Afterward I caught the 14 and went to Cafe Babar where J. was working and had a few beers. I wanted to wind down from the police run-in at the airport.
We hung out and played pool. T. and I smoked out together and I helped them clean and shutdown the bar. We had a couple of beers. Later, I shared a cab with J. who lives in my neighborhood, and went home.
Sunday, I got up and Rigo 96 called from the airport. He told me his story about missing his flight because a man at the airport gave him wrong information regarding his connection. I told him my story about the cop and his truck. It was still raining and we agreed it would be a bad idea to try to drive the truck out to the airport without lights. Rigo had to catch a bus to my house because I had his keys.
Rigo 96 got to my house and we went to lunch at Art’s Barbecue. The 49’ers were playing the Eagles in the playoffs and a television in the back of the little joint was broadcasting the game. It was still raining and blustery. The field at Candlestick Park was wet and muddy and the conditions for the game were terrible. Rigo and I sat and had lunch and chatted about a number of things.
After lunch we walked in the rain down Church Street until the 22 came. We boarded it and rode down to Mission Street where we were going to transfer to the 14 to go to his house.

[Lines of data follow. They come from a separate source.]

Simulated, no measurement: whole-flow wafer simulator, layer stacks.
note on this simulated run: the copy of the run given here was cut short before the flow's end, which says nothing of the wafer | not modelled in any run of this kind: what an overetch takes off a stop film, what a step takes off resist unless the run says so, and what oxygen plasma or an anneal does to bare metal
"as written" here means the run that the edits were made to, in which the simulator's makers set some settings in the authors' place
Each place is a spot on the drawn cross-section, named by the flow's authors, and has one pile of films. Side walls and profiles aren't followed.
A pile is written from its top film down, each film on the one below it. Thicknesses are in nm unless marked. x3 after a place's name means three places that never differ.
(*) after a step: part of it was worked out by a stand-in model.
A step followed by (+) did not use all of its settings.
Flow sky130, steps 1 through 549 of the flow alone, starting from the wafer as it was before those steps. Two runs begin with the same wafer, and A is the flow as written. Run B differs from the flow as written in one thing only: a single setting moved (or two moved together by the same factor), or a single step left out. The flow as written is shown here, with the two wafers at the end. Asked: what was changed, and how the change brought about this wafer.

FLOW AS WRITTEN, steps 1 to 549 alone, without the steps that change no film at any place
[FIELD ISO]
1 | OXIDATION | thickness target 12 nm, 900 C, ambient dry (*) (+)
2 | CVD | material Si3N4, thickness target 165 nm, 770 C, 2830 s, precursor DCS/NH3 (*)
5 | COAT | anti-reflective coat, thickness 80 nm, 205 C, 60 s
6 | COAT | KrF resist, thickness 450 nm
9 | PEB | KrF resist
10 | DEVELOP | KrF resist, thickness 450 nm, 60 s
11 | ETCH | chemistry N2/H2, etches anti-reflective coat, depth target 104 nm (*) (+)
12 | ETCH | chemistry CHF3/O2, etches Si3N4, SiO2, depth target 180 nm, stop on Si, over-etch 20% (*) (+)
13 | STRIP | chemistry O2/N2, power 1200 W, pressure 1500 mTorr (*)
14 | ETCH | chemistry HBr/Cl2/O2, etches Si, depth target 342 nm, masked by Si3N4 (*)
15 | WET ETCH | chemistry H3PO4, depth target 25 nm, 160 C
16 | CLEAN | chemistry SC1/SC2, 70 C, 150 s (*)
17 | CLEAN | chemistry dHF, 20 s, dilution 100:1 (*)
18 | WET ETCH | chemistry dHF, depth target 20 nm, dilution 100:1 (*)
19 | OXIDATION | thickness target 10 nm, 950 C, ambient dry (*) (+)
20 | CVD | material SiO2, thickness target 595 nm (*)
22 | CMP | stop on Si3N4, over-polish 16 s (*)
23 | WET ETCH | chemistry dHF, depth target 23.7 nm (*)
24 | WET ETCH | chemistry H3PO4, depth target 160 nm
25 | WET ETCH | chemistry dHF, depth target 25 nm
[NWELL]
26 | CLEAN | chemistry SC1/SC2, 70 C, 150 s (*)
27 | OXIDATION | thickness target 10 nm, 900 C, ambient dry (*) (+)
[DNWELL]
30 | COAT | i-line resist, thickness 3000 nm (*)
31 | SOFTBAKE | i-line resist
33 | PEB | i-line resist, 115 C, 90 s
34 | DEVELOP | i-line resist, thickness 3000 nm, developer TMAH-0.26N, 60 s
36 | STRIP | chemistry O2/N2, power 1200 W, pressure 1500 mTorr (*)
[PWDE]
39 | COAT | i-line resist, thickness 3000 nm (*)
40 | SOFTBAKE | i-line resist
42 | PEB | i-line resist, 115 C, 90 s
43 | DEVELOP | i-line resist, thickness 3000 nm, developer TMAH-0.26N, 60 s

Before the 14 came, I bought a December fastpass off an old guy standing at the corner there at 16th and Mission. The guy sold me the pass for $2. There were only two days left in the year, but the fastpass is usually good for a grace period of three days into next month and I knew I’d be traveling downtown on at least the last two days of the year to temp in the law office again so I’d save money (at least $2).
We went to Rigo’s place and he checked his messages. Some friends of his were having a dinner get together in the evening in the East Bay. The group was comprised of artists and painters of some of the most famous and beautiful murals of the last twenty years in the Bay Area, Los Angeles and beyond.
The tradition of mural art in San Francisco is old and includes in its history the period after the turn of the century centered around the Mexican Revolution when Diego Rivera was living and painting here at places like the San Francisco Art Institute. Rigo, a graduate of that same school, was asked to bring slides of some of his own murals to the dinner party. The artists were planning to share perspectives on their work after eating. Dinner was to be centered around turkey lasagna. Rigo invited me to join him and I was happy to accept.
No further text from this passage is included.